The Interior Department will review all offshore wind energy regulations as a step toward ending preferential treatment for wind and solar, Interior Secretary Doug Burgum announced Thursday.
The review is part of the Trump administration’s plans to halt renewable energy development and promote fossil fuels. However, those forms of traditional energy generation are major contributors to climate change.
The Renewable Energy Modernization Rule is the review’s main target, the department announced Thursday. The rule, which the Biden administration finalized in May 2024, created a renewable energy leasing schedule and reduced restrictions on offshore wind power developers.

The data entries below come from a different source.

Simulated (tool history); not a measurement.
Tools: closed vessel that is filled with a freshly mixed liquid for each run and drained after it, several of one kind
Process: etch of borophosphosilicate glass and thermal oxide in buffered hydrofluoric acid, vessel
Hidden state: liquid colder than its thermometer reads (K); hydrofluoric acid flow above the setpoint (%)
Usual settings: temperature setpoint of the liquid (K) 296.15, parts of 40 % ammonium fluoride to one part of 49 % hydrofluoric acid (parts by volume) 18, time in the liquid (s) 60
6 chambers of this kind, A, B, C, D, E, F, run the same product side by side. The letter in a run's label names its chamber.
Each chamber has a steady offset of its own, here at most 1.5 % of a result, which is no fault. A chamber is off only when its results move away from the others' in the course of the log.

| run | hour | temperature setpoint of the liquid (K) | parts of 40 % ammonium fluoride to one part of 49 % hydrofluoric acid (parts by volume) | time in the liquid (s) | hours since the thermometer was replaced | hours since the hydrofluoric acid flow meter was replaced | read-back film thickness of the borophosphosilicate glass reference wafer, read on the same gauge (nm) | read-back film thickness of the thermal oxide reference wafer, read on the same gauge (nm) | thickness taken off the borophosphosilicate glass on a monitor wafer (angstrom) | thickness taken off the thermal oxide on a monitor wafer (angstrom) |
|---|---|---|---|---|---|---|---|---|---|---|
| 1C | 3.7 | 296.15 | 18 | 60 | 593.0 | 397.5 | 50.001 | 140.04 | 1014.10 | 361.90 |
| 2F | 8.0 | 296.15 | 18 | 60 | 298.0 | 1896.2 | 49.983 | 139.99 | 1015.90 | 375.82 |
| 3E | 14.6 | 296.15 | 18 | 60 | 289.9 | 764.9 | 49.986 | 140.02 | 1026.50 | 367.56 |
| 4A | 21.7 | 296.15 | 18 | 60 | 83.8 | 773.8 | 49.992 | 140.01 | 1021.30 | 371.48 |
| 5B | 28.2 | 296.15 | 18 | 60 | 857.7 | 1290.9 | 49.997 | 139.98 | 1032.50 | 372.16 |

Burgum said the department wants to ensure the rule complies with the Outer Continental Shelf Lands Act, or OCSLA, and doesn’t promote renewables over other energy sources.
“We’re taking a results-driven approach that prioritizes reliability, strengthens national security and upholds both scientific integrity and responsible environmental stewardship,” Burgum said in a statement.
The Oceantic Network, a trade group representing the offshore wind industry, said Thursday the review continues a false narrative that will prevent an important source of electricity from reaching the grid when ratepayers are being stuck with high energy costs.
“Crippling affordable and reliable wind energy makes no economic sense and undermines the administration’s ‘all-of-the-above’ energy strategy,” said Oceantic Network spokeswoman Stephanie Francoeur. “We urge the Department to adopt policies which put all sources of American energy on an even playing field.”
The department announced the review after the Bureau of Ocean Energy Management on July 30 rescinded 3.5 million acres of offshore wind energy areas designated by the Biden administration for offshore wind farm leasing.
It also follows the Bureau of Land Management’s Aug. 6 cancellation of the Lava Ridge Wind Project in Idaho, which the Biden administration approved.